Tim Bontemps of the New York Post: NBA Commissioner Adam Silver was understandably excited and proud Jason Collins became the first active openly gay athlete in the four major American professional sports after signing with the Nets Sunday and playing in their 108-102 victory over the Lakers. But Silver also said it’s disappointing it took this long for this moment to finally happen in the sports world. “I have mixed feelings, because I’m enormously proud that the first openly gay player is playing in the NBA,” Silver told The Post in a phone interview prior to Sunday’s game. “On the other hand, this is so long overdue that I don’t think this should necessarily be on the list of the greatest accomplishments of the NBA. “This is an area where no one in sports should be too proud. Sports has led society in so many critical areas ... this is one where we fell behind.” Collins came out publicly in a Sports Illustrated article last spring, making his potential employment a topic of debate up to and through training camp last fall. ... “I know it’s a big deal for Jason,” Silver said. “It is a big deal for this league, and hopefully, in the way that sports can uniquely impact society, that this is an area where, for the next Michael Sam, they feel that much more comfortable coming out.

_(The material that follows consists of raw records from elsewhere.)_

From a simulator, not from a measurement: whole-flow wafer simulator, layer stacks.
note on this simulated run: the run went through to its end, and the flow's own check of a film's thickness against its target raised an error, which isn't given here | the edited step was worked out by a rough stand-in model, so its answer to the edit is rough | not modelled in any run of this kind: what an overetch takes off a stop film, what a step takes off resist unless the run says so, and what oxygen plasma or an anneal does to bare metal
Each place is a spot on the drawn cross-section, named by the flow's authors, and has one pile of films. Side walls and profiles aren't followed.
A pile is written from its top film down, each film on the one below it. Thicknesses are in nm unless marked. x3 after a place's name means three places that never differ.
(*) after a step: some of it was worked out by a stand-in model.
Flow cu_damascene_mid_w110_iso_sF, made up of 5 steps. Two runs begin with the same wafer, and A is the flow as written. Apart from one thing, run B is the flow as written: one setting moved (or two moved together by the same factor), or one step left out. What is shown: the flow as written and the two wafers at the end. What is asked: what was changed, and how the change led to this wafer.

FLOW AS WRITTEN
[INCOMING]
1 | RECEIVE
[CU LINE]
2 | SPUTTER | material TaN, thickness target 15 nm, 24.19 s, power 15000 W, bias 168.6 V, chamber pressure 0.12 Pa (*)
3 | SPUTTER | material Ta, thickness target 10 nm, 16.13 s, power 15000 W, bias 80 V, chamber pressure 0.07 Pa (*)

Harvey Araton of The New York Times: Good for the Nets for recognizing Collins’s intangible assets, which have not changed since his announcement, and for helping him send the inspirational message that, as Taylor said: “No longer can you say that professional sports aren’t ready. It’s here, and it’s now.” Far from a distraction or liability, Collins can be counted on as an adult who embraces his role, no matter how few minutes he gets or how many weeks he lasts. As he did Sunday night on a few hours’ notice, Collins will be ready to plant himself in the lane, grab a rebound, give a hard foul. Rivers also said of Collins in October, “He’s a really, really tough guy.” Except Rivers used a noun much more colorful than “guy,” speaking the foul language of the locker room and making clear that Collins is the right man at the right time to be in the groundbreaking position he’s in, openly gay and back in the game.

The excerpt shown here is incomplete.